Quantized Family
Base tree
BaseVectorQuantizedAutoencoderConfig
├── BaseAutoencoderConfig
│ ├── latent_dim
│ └── reconstruction_loss
├── codebook_size
├── commitment_weight
├── codebook_weight
├── assignment_strategy
├── sinkhorn_epsilon
├── sinkhorn_iters
├── kmeans_init
├── kmeans_iters
├── use_ema_codebook
├── ema_decay
├── ema_epsilon
└── dead_code_reset
Models
VectorQuantizedAutoencoderConfig
└── no additional model fields
GumbelQuantizedAutoencoderConfig
├── temperature
├── min_temperature
└── anneal_rate
FiniteScalarQuantizedAutoencoderConfig
└── num_levels
ResidualFiniteScalarQuantizedAutoencoderConfig
├── num_levels
└── num_quantizers
ProductQuantizedAutoencoderConfig
└── num_codebooks
OptimizedProductQuantizedAutoencoderConfig
└── no additional model fields
ResidualQuantizedAutoencoderConfig
└── num_quantizers
HierarchicalVectorQuantizedAutoencoderConfig
└── top_latent_dim
Notes
- Quantized models depend heavily on codebook initialization, usage balance, and reconstruction-vs-quantization weighting.

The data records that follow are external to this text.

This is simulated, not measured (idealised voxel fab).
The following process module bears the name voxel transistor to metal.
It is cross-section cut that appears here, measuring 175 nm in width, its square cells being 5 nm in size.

kmeans_init: true initializes learned codebooks from the first training batch of encoder latents instead of uniform random weights.
assignment_strategy: sinkhorn switches learned vector-codebook quantizers from nearest-neighbor assignment to balanced Sinkhorn assignment. sinkhorn_epsilon may be a single value or a per-codebook list. Any slot set to 0.0 falls back to nearest-neighbor assignment for that codebook, which matches the original RQ-VAE semantics.
OPQVAE applies a learned orthogonal rotation before product quantization and inverts that rotation after quantized reconstruction. It inherits the same num_codebooks, kmeans_init, EMA, and Sinkhorn options as PQVAE.
- Sinkhorn assignment uses
float32 on Apple mps devices because that backend does not support float64. CPU and CUDA paths still use float64 working precision for extra numerical headroom.
- Hierarchical models such as
VQVAE2 have decoder spaces that differ from encoder output spaces, so they should use explicit decoders.
FSQ and RFSQ use fixed scalar levels rather than learned vector codebooks, so their dead-code handling semantics differ from VQVAE, PQVAE, and RQVAE.